Imagine a classroom in which the students are the teachers. They get to choose the subject, create the syllabus and are responsible for the course content. This is a reality. In post-secondary education the classroom is constantly changing and students are taking an active role in creating their own learning environments. Students are not only consumers of knowledge; they actively contribute to the teaching and learning at the university. In the Teaching, Learning and Technology Series’ presentation, Students as Creators and Producers, three speakers were invited to talk about their innovative and interactive UBC courses – where students are creators of content and producers of knowledge.
The SDS Program: Students as Facilitators
The first presenter was Erin Biddlecombe, the Student Development Officer for the Student Directed Seminars (SDS) Program at UBC. The program gives senior undergraduate students from all Faculties the opportunity to initiate and facilitate a three credit course. This program is the only one of its kind in Canada. It gives students the chance to take education into their own hands and create a course for their peers.
The SDS application requires students to create a proposal and find a faculty member willing to sponsor and help them develop their course. Once chosen, applicants must create a course plan, syllabus, and reading list, as well as market their class. The student facilitators are given training and time to prepare their course during the first term and typically facilitate the seminar in January. The course consists of a three-hour seminar, once a week, with small class sizes of 8-15 people.
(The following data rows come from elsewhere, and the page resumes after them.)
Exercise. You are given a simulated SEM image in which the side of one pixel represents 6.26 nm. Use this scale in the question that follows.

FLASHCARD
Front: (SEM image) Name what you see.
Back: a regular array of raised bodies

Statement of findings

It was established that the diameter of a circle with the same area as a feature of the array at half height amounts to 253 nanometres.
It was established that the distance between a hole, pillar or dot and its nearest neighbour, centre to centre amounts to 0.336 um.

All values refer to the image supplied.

Erin stresses that Student Directed Seminars have a heavy workload and that students who become facilitators tend to have a higher grade point average. However, it is worth the extra work because the students get to take charge and initiate discussions with guest speakers and peers. They gain meaningful leadership and managerial skills for future job applications, as well as a beneficial learning experience while working closely with faculty members. Furthermore, the course is worth three credits and is the only UBC course in which students receive a notation on their transcripts recognizing their work as student facilitators.
Justin McElroy, a former student facilitator and the Coordinating Editor of the Ubyssey newspaper wrote an article about the SDS Program calling it “the best UBC program you’ve never probably heard of.” His article emphasizes that students “get to take direct control of [their] educational experience – at least for one course.” Justin’s seminar, Journalism in the 21st Century, was the only upper-level journalism course offered to undergraduate students. It was a great success and gave students an opportunity to take a course that they would not have been able to take, had it not been a SDS course.
SCIE 300: New Media Influence
Eric Jandciu is the course coordinator for SCIE 300: Communicating Science, a new and highly interactive course that aims to promote scientific communication skills. This is a multi-section course that focuses on actively engaging the science community; students are required to attend large lectures, small discussions, and contribute to an online community. The class has a private blog that students regularly add posts to. Students are encouraged to include their personal opinions into their posts and generate conversation with one another. The blog is closed to the public, but creates a centralized learning space for the course.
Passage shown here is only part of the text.